31 July 2012, Sweetcrude/African Press Organization (APO), COTONOU, Benin – An International Monetary Fund (IMF) mission to Cotonou to conduct discussions on the fourth review of a program supported by the Extended Credit Facility (ECF), identified the impact of the fuel increase in Nigeria on the Beninoise economy.
In a statement released at the end of the mission, by Mr. Mario de Zamaróczy, mission chief for Benin also disclosed that the Beninese economy is projected to grow at 3.5 percent in 2012, similar to the rate of growth last year.
“An increase in cotton production during the 2011/12 campaign will be offset by a reduction in real household income driven by the hike in the price of fuel from Nigeria, and the slowdown in activity at the Port of Cotonou over the summer. Uncertainties about the global economic environment, falling international cotton prices, concerns about the 2012/13 cotton campaign, and outstanding issues with the port prompt a cautious outlook, with economic growth in 2013 projected to be only slightly higher than in 2012. Inflation in 2012 will be driven by a rapid rise in oil prices in January, but pressure on prices will subside and inflation for 2013 should fall close to the West African Economic and Monetary Union (WAEMU) convergence criterion of 3 percent.

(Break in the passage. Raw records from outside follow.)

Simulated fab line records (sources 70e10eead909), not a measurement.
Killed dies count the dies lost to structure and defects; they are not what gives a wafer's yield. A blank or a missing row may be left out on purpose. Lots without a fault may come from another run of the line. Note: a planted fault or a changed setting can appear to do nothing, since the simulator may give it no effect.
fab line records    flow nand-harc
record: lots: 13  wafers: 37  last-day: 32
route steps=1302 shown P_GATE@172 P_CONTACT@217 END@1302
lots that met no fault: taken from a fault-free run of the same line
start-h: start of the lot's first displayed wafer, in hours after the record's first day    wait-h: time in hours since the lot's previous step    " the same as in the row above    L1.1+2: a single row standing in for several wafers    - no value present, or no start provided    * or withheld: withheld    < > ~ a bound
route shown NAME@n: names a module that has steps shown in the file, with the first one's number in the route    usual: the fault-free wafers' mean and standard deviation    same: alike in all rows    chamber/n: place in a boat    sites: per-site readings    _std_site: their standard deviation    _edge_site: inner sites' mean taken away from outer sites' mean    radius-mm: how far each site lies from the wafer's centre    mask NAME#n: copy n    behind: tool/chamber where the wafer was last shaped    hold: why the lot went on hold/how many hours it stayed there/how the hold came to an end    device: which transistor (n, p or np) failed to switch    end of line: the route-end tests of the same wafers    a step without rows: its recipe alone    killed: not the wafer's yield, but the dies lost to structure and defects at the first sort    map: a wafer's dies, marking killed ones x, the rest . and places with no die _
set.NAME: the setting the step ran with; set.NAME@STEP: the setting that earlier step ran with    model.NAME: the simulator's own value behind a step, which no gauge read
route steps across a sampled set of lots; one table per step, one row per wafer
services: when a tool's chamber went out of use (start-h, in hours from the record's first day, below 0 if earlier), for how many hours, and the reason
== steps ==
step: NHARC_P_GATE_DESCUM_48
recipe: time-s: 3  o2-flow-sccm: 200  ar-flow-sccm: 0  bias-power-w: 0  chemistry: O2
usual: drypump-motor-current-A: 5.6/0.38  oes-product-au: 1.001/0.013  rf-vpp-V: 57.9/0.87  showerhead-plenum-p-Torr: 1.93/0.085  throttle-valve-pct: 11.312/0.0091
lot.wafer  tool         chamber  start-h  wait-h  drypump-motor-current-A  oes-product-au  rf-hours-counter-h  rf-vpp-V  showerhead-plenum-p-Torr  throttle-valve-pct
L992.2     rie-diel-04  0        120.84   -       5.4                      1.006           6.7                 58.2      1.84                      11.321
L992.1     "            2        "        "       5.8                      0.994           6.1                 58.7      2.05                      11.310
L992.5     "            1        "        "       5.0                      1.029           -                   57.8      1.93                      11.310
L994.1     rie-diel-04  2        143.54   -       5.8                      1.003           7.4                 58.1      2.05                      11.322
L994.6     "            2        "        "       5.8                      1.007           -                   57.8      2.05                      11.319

“The current account deficit is expected to narrow slightly during 2012 and 2013 owing to a rise in the export of cotton products and external budget support. The deficit will largely be financed by foreign capital inflows.
“Fiscal receipts during the first quarter of 2012 surpassed program targets, aided by the efficiency of the one-stop window for imports and the sale of a cell phone license, which was not foreseen in the program. Expenditures were in line with program projections over the same period, including those for priority social expenditures.
“On the basis of preliminary data, all performance criteria and quantitative benchmarks were met for the end of March and the end of June.
“The performance on structural benchmarks was mixed. In spite of some successes, many reforms continue to fall behind schedule, including the adoption of a strategy for the reform of the civil service by decision of the Council of Ministers, and the presentation to the National Assembly of a draft law governing pensions. The mission recommended that authorities accelerate the implementation of these important reforms, some of whose deadlines have been extended several times. In view of these delays, the mission did not propose any new benchmark, but encouraged the government to speed up the realization of the outstanding measures, which have been delayed.
“Two government decisions contribute to uncertainty going forward: (i) because of organizational problems and costs viewed as excessive of the new generation import verification program (IVP), the government temporarily suspended the program in March; and (ii) because of governance issues, the government decided to suspend the framework governing the cotton sector in April and to resume its role managing cotton production for the current cycle. The mission encouraged the government to find a solution to these problems quickly.
“The mission recommended that the government take advantage of its stable macroeconomic framework and low debt burden to jumpstart growth in order to reduce poverty. In this regard, the mission is in agreement with the authorities on the necessity of breaking the barriers to a faster, more inclusive growth by strengthening the quality and increasing the quantity of investment expenditure and improving the business climate, as well as taking advantage of regional economic integration and ready access to the Nigerian market.
“Staff will propose to IMF management to recommend consideration of the staff report for the fourth review under the ECF and the Article IV consultation to the Executive Board in October 2012.
The ECF is the IMF’s main tool for medium-term financial support to low-income countries. Financing under the ECF currently carries a zero percent interest rate, with a grace period of 5½ years, and a maturity of 10 years.
Article IV consultations are an ongoing process, required by Article IV of the IMF’s Articles of Agreement, which culminates in regular comprehensive consultations to assess economic and financial developments and to discuss the country’s economic and financial policies with government and central bank officials.